Posts Tagged: Isaiah 26:9

“SEEKING AND RESTING”

A song for pilgrims ascending to Jerusalem. A psalm of David. LORD, my heart is not proud; my eyes are not haughty. I don’t concern myself with matters too great or too awesome for me to grasp.

  2 Instead, I have calmed and quieted myself, like a weaned child who no longer cries for its mother’s milk. Yes, like a weaned child is my soul within me.

  3 O Israel, put your hope in the LORD– now and always.” (NLT  Psalm 131:1-3, italics mine)

All night long I search for you; in the morning I earnestly seek for God.” (NLT Isaiah 26:9a, italics mine)

Our puppy is fairly contented a good deal of the time.  Much of the time, she is satisfied with lying on my lap or my wife’s lap for longish periods of time.  Such long contented lies help us to relax as well, I think.  (Besides, she keeps our laps warm!)

However, there are other times when she will not be denied.

Take the other day, for example.  I had her blocked off in the kitchen, while I was lying on the living room floor, doing some stretches.  These exercises help with back and hip problems.  Our puppy paced back and forth in front of the gates that I placed between the kitchen and the living room.

Our little girl is afraid of the gates.  She has succeeded in knocking them down on at least one occasion, and it frightened her pretty badly.  So she tends to stay well back from them.
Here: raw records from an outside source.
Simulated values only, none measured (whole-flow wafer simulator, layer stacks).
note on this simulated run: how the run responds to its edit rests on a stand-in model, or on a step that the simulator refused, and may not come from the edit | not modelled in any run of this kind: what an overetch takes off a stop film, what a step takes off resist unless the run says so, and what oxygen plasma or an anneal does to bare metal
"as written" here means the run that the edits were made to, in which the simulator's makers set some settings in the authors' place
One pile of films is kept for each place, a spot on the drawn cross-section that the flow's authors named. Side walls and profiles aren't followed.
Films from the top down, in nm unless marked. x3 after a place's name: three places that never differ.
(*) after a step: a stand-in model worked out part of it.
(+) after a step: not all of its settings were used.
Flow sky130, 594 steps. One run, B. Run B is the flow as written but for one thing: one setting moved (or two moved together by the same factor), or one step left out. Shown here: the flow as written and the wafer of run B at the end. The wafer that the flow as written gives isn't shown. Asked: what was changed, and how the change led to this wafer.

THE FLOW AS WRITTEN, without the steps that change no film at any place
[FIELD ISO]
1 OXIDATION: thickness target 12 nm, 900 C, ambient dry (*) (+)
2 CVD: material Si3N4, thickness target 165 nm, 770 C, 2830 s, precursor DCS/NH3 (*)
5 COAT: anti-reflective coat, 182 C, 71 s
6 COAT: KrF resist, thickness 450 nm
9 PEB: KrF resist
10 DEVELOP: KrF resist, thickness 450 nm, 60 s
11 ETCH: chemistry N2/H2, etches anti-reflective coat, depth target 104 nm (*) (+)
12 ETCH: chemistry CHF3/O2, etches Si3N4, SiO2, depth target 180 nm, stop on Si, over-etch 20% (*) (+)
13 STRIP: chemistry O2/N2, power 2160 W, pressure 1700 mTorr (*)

This time, however, while I was doing my stretches, I noticed her getting closer and closer to the gates.  She stood on her hind legs, whining, trying to get into the living room. Finally, she went to the edge of the door jamb, where there was a small, barely puppy-sized gap.  I just had time to notice the courage and determination in her eyes, before she was in, and I was smothered with kisses on my bald head.

I think that God values those times when we simply rest in him, like a small, weaned child who leans against his or her mother’s breast, but not for food.  After all, as the psalmist says, he is like a weaned child.  Instead of needing anything, the psalmist is leaning against God just for warmth and affection—for God’s presence.  Like any good mother, God loves those times.

But God also values those times when we seek him in spite of all the barriers—real and imaginary—that keep us from God.  He loves that courageous, determined look that precedes us bursting into his presence.

So, rest and seek!  Seek and rest!  Either way, God loves it.  And God loves you!